A couple of weeks ago, I listed the documents that I’m using to coordinate my research efforts for my new nonfiction project, but I didn’t say how I’m using them, or think I might in the future. So, here goes:

Contacts: This spreadsheet contains two worksheets, “Potential Sources” and “Existing.” This is where I keep track of people I think I might want to get in touch with, or whom I already have contacted and may want to acknowledge come publication time.

Images: Until Pinterest allows for private pinboards, this is where I keep links to photographs and illustrations that might be helpful for my work in progress.

Patents: When the person I’m researching is a US inventor, a list of his or her patents — with dates and collaborators — comes in mighty handy.

Potential Titles: I don’t know yet what this book is going to be called, but some key words and phrases have come to mind, and I store those here along with various combinations of them.

Questions: What would I want to ask my subject? What would I want to ask other people about my subject?

Quotes: What did my subject actually say? Are any of these statements likely candidates for inclusion in my text? And even if not, what light do they shed on my subject’s personality?

Science: If I’d had this document when I was researching The Day-Glo Brothers, here’s where I would have kept multiple explanations of how light, color, fluorescence, and daylight fluorescence work so that I could refer to them again and again until I knew them well enough to confidently state them in my own words.

Search Terms: If my subject’s name is not unique, I’ll need to combine it with other words and phrases — the name of his or her hometown, for instance — to find articles that make more than just a passing reference. I keep those relevant words and phrases here, which makes my actual querying of databases a lot more efficient.

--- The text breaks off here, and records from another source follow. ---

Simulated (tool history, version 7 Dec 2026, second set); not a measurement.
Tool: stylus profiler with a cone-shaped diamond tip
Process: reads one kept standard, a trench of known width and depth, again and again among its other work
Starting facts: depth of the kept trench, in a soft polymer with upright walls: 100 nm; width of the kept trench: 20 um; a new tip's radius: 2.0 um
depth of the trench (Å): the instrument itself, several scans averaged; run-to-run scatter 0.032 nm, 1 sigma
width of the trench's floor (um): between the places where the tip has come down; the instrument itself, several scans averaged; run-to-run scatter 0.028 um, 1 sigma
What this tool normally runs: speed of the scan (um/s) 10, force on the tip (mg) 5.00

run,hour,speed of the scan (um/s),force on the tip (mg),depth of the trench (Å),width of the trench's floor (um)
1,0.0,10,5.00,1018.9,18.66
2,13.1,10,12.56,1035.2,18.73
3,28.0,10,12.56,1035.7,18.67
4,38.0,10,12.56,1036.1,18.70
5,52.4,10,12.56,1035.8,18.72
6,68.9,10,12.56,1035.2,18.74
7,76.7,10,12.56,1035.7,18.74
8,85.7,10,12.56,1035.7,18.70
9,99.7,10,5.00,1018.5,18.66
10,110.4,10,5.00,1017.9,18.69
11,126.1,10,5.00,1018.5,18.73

Source Types: This is a handy reminder to myself of all the different types of sources out there that I might be able to turn to for a nonfiction research project. It’s essentially a distillation of the far-reaching bibliography from Can I See Your I.D.?

Sources: Another spreadsheet, with worksheets for “Reviewed Already” (with sources already formatted for inclusion in a bibliography, plus a link to an online version, if available) and “Not Yet” (which is much less structured, since there’s no reason to spend time polishing that information if it turns out not to yield anything useful for my research).

Timeline/Anecdotes:
This is my biggest document by far, as it includes a detailed chronology of my subject’s life, according to the sources in the “Reviewed Already” worksheet. Being thorough here pays off, because getting seemingly redundant information from multiple sources — and seeing it all side by side — highlights inconsistencies and errors perpetuated by those sources.

Those inconsistencies and errors will be the subject for a separate post soon.